You’ll first need to liberally season the inside of the bird with salt and pepper. I like to hold the chicken by one leg with one hand and season with the other (be sure not to stick a chicken-y hand into your seasonings!). Next, squeeze the lemon into the body cavity and stuff the bird with the squeezed lemon half, garlic, half the onion, and a small bunch of thyme. This stuffing really gives the chicken a ton of flavor. With chicken, you generally only get the opportunity to season the skin, which is a small fraction of what you eat. This is where the flavorless chicken stereotype comes from. By stuffing the chicken, all of the meat gets perfumed by the lovely flavors of roasted garlic, thyme, and lemon. I promise you, this chicken is anything but flavorless.

After you have finished stuffing, you’ll want to tie the legs together either with the kitchen twine they give you with a whole chicken or with your own kitchen twine. Kitchen twine can be bought at most grocery stores.

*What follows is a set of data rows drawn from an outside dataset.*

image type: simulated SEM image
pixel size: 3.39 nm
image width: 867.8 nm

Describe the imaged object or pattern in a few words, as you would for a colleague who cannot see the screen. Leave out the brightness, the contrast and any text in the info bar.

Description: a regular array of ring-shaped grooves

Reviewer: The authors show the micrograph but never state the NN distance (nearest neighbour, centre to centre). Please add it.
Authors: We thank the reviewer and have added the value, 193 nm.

Now, onto the fun part. The butter massage! Melt 2 tablespoons of butter in a measuring cup or cup that’s easy to pour out of. Normally I would use a glass measuring cup, but when we moved to Scotland we brought very few kitchen supplies with us knowing we would have a tiny kitchen (I have a foot and a half of counter space and one cabinet). Here, I generally just use a coffee mug and it works just fine. Pour the butter on the chicken a little at a time rubbing it all over as you go. You want to cover every bit of the chicken in butter because it’s the butter that will help create that beautiful, golden, crispy skin. Do this step well and I guarantee that when you pull your chicken out of the oven you will be serenaded by a chorus of “ooh’s” and “ahh’s”. This is the wow factor, folks.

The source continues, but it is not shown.